Sunday, March 11, 2012

Joe Versus the Volcano

With Jaybee in the role of the volcano.

A while back, Flavorwire recently ran a fun article about famous feuds between journalist and musicians.

I tend to side with the musicians in these things because, well, without the music, what would anyone be writing about and thus, feuding over?

Voice of my conscience: Oh, really Jaybee? Aren’t you forgetting something???

Oh yeah, there was that time Joe Jackson and I had some words…
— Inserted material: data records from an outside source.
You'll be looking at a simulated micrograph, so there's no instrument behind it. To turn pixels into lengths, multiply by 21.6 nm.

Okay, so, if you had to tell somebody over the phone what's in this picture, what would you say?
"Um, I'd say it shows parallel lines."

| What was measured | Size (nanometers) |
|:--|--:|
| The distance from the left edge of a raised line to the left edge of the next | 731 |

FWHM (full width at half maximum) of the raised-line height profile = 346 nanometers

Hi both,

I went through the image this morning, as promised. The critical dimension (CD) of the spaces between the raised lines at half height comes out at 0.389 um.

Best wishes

VOMC: Words, Jaybee? Words?

Well, yeah. It was like this…

It was 1979 and I’m with my friends at a local club to hear the then hot-new-wave singer-songwriter-angry-young-man-kind-of-like-Elvis-Costello Joe Jackson. You know Joe. He’s the guy who did “Is She Really Going Out with Him?” (I loved “Sunday Papers” myself.) He’d just come out with his second album I’m The Man and was touring the States when he came to my town. I was more of an Elvis fan, but when my friends suggested going I was in.

Now Joe had this song on his first album called “Fools in Love”, whose reggae-ish arrangement really reminded me (and some other people) of Elvis’s “Watching the Detectives”. But, hey no one’s perfect.

In retrospect, I was just a dumb kid who noticed one obvious similarity between two songs, and acted as if I found the cure for polio. Ironically, if I knew a little more about reggae at the time, I would have noted this as, at most, a minor stylistic similarity and moved on.

But I didn’t.

We miraculously got seats right near the front and were enjoying the first part of the set, when I heard the band tuning up for “Fools in Love”. So I figured it was time for someone to be an asshole, and that it might as well be me. So I called out for “Watching the Detectives”.

I got a good laugh from the crowd, if I do say so myself. And Joe knew I got him pretty good. But these show biz types didn’t get to where they were without knowing how to deal with hecklers. Joe’s reply? He said, “In every bed of roses, there’s always got to be one prick.” And he got an even bigger laugh. As they say, Oh snap!

I didn’t mind. I had just rubbed shoulders with a famous person, and like Mark David Chapman, I figured any kind of shoulder-rubbing was good. (Too soon?)

And that’s it.

So, okay, it doesn’t quite qualify as a feud, and hence didn’t make the article.

But I’m certain that I’ve had a profound impact on Joe’s life – after all he sounds nothing like Elvis now. So I hope that on balance, he feels he’s done as well by me as I’ve done by him, and that he’s gotten past any hard feelings he may have had. Ain’t no thang, as Omar might say.

And me? I’m doing fine. While no one’s stopped me on the street to ask if I’m the guy who said that thing to Joe Jackson, it only has been thirty years.